Guide 8: enrolment, exclusions and absence

Scripts needed for this guide

Introduction

In this guide, we look out how to extract data on three secondary school outcomes (which could of course serve as other types of variables in your analyses): enrolment, exclusion and absence.

Our interest in enrolment is really in non-enrolment, as in previous research. However, you could expand the same basic approach to look at, for example, enrolment in certain types of establishments such as special schools or alternative provision or to look at school instability (school moves outside of expected transition points). In this example, however, all we are interested in is whether a child is enrolled or not in secondary school. We therefore need to get their enrolment data across the secondary school years using the censuses. We will later create flags that indicate whether a child was not enrolled in a given year.

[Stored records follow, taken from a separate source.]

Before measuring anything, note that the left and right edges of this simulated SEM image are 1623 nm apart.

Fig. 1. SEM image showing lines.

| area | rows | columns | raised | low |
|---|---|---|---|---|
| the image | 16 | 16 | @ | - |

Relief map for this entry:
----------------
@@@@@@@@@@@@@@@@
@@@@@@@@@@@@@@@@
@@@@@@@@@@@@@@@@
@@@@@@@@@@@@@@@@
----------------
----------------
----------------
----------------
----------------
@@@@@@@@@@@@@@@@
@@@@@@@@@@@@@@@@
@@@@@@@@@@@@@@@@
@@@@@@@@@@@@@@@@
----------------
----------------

If you are unfamiliar with NPD exclusion and absence data, we recommend you examine the Department of Education’s routine publications as a starting point (exclusions and absence). Exclusion and absence data are provided in their own modules. In the case of exclusions, we are here interested in any exclusions but we will extract data on fixed-term and permanent exclusions. The absence data are rather more complex as they are available termly and there are different axes to consider, e.g.: termly or yearly; average absence rates or persistent absence; overall, authorised or unauthorised; health-related versus other; specific reasons. In the present example, we extract absence data and create yearly summaries with absence rates (overall, authorised and unauthorised), a persistent absence marker (overall absence) and health-related absence rates (combining illness and healthcare-related appointments).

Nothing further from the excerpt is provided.